In reply to by Mike (not verified)

You're being over-simplistic and you're making some assumptions that are actually incorrect. Diesel and gasoline can be made from the same barrel of oil. Generally, an oil refinery tower can be seen as a large boiler with strata of heat. The hotter things are, the higher they are in that tower. Diesel is somewhere in the middle while gasoline is below it (cooler) with much of our gasoline coming from a coker system of refining that adds further steps to the process. More gasoline can be extracted per barrel of fuel vs diesel, but less effort is required to make the diesel fuel. In the past, this was generally a wash and the low cost of oil often made diesel cheaper overall.

Another thing to remember is that "worldwide demand" for diesel and other fuels doesn't mean anything other than how it affects oil prices themselves. We do not import diesel or gasoline, we make it here. Nearly all other countries do the same - import the oil, refine it yourself. It makes no economic sense to do otherwise.

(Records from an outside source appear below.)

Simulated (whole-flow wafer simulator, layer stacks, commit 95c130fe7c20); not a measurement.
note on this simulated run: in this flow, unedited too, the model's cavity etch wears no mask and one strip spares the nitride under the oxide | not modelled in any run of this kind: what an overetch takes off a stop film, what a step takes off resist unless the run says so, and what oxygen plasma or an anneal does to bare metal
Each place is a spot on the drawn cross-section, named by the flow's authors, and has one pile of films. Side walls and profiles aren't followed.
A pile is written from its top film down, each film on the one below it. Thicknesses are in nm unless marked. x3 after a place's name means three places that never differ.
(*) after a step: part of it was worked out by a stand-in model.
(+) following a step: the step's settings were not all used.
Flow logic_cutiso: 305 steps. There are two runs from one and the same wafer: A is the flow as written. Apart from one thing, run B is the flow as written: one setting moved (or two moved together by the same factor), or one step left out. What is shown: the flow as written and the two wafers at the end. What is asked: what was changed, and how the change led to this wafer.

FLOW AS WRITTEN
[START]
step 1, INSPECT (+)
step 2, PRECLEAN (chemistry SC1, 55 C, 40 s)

The reality is that the majority of the diesel cost difference at the pump is from two factors: higher state and federal taxes on it (versus gasoline) and higher demand with lower availability due to many areas having bans on building new refineries. California is a prime example of both those paradigms working together to force diesel importation from other states. I know a couple of drivers who make a lot of money hauling diesel fuel from Reno, Nevada to Sacramento due to this. Finally, as you point out, the desulferization process adds cost to the diesel mix. U.S. refineries, however, are not necessarily "optimized for legacy gasoline" as you point out. What's happened is that transportation costs for gasoline have required that at least half a barrel be made into it in order to turn a reasonable profit. This requires 20-30 percent of the oil be cracked or reformed (or both) at the expense of other products in the process. Gasoline is expensive and difficult to transport, hence the cost.

Europe chose diesel over gasoline for one simple reason: in the 1970s/80s, it was cheaper, cleaner, and more cost-effective environmentally and economically to go diesel there. Since most European countries import oil or fuels, they had to choose and diesel is more energy dense and easier to refine than is gasoline. The rest of the oil can be used for other things without requiring that gasoline be extracted unless it's as a by-product.